So the 9th circuit upholds "under God" in the Pledge of Allegience because "is a predominantly patriotic exercise".

Riiiiiight.... If that was even remotely true, you wouldn't see Sean Hannity, Glenn Beck, O'Rielly, and most conservatives go apoplectic at the mere mention of changing it. Rolling Eyes

Judge Reinhardt's dissenting opinion is absolutely scathing, and rightfully so:

Quote :
Were this a case to be decided on the basis of the law or the Constitution, the outcome would be clear. Under no sound legal analysis adhering to binding Supreme Court precedent could this court uphold state-directed, teacher-led, daily recitation of the “under God” version of the Pledge of Allegiance by children in public schools. It is not the recitation of the Pledge as it long endured that is at issue here, but its recitation with the congressionally added two words, “under God” — words added in 1954 for the specific religious purpose, among others, of indoctrinating public schoolchildren with a religious belief. The recitations of the amended version as conducted by the Rio Linda Union and other school districts fail all three of the Court’s Establishment Clause tests: The recitation of the Pledge in its historic secular version would not fail any of them. Only a desire to change the rules regarding the separation of church and state or an unwillingness to place this court on the unpopular side of a highly controversial dispute regarding both patriotism and religion could explain the decision the members of the majority reach here and the lengths to which their muddled and self-contradictory decision goes in order to reach the result they do.

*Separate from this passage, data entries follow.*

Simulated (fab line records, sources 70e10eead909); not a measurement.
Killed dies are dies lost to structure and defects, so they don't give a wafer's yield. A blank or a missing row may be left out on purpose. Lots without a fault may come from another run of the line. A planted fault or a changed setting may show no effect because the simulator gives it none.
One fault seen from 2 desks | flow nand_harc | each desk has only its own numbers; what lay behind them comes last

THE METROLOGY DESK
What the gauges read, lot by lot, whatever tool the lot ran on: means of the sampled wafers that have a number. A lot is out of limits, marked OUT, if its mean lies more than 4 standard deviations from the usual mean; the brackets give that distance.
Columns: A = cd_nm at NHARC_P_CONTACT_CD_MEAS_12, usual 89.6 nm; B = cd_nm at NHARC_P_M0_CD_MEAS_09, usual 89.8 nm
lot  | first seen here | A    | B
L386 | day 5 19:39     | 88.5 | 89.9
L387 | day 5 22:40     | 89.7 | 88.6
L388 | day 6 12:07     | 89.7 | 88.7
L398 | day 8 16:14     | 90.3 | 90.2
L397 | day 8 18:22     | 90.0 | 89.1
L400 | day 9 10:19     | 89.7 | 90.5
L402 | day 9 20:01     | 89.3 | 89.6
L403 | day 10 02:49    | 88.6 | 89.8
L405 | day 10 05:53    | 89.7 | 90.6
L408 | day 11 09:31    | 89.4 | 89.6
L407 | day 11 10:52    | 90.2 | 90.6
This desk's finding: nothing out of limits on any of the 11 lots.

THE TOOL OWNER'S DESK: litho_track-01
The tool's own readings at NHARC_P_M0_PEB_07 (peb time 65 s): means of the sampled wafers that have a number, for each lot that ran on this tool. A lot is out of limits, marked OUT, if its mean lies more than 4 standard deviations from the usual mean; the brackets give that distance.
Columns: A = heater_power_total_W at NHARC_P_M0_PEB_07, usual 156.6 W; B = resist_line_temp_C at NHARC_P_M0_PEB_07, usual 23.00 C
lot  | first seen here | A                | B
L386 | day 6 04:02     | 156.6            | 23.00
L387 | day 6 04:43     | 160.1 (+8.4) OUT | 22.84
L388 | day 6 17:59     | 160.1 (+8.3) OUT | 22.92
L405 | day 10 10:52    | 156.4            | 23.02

To put it bluntly, no judge familiar with the history of the Pledge could in good conscience believe, as today’s majority purports to do, that the words “under God” were inserted into the Pledge for any purpose other than an explicitly and predominantly religious one: “to recognize the power and the universality of God in our pledge of allegiance;” to “acknowledge the dependence of our people, and our Government upon the moral direction and the restraints of religion,” 100 Cong. Rec. 7590-91 (1954); and to indoctrinate schoolchildren in the belief that God exists, id. at 5915, 6919. Nor could any judge familiar with controlling Supreme Court precedent seriously deny that carrying out such an indoctrination in a public school classroom unconstitutionally forces many young children either to profess a religious belief antithetical to their personal views or to declare themselves through their silence or nonparticipation to be protesting nonbelievers, thereby subjecting themselves to hostility and ridicule.

It is equally clear that no judge familiar with our constitutional history and the history of the Pledge could legitimately rely on a 2002 “reaffirmation” to justify the incorporation of the words “under God” into the Pledge in 1954 by a statutory amendment, or suggest that, in determining the question before us, we should not look to that amendment but only to the Pledge itself, as if the finite act in 1954 of transforming a purely secular patriotic pledge into a vehicle to promote religion, and to indoctrinate public schoolchildren with a belief in God, had never occurred. Finally, no such judge could ignore the fact that in a clearly controlling decision that binds us here the Supreme Court has directed us, in deciding a constitutional question such as we now face, to examine the 1954 amendment and why it was adopted rather than to look to the pertinent statute, here the Pledge, as a whole. See Wallace v. Jaffree, 472 U.S. 38, 58-61 (1985).

The undeniably religious purpose of the “under God” amendment to the Pledge and the inherently coercive nature of its teacher-led daily recitation in public schools ought to be sufficient under any Establishment Clause analysis to vindicate Jan Roe and her child’s constitutional claim, and to require that the Pledge of Allegiance, when recited as part of a daily state-directed, teacher-led program, be performed in its original, pre-amendment secular incarnation that served us so well for generations. Surely, our original Pledge, without the McCarthy-era effort to indoctrinate our nation’s children with a state-held religious belief, was no less patriotic. For purposes of this case, the only difference between the original secular Pledge and the amended religious version is that the former did not subject, and was not designed to subject, our children to an attempt by their government to impose on them a religious belief regarding the existence of God. We should indeed have had more faith in our country, our citizens, and our Constitution than we exhibited at the peak of the McCarthy era when we enacted the religious amendment to our Pledge of Allegiance, in part to inculcate in our children a belief in God. In doing so, we abandoned our historic principle that secular matters were for the state and matters of faith were for the church. The majority does so again today, sadly, by twisting, distorting, and misrepresenting the law, as well as the issues that are before us.

Today’s majority opinion will undoubtedly be celebrated, at least publicly, by almost all political figures, and by many citizens as well, without regard for the constitutional principles it violates and without regard for the judicial precedents it defies and distorts, just as this court’s decision in Newdow I1 was condemned by so many who did not even bother to read it and simply rushed to join the political bandwagon. As before, there will be little attention paid to the constitutional rights of the minority or to the fundamental tenets of the Establishment Clause. Instead, to the joy or relief, as the case may be, of the two members of the majority, this court’s willingness to abandon its constitutional responsibilities will be praised as patriotic and may even burnish the court’s reputation among those who believe that it adheres too strictly to the dictates of the Constitution or that it values excessively the mandate of the Bill of Rights.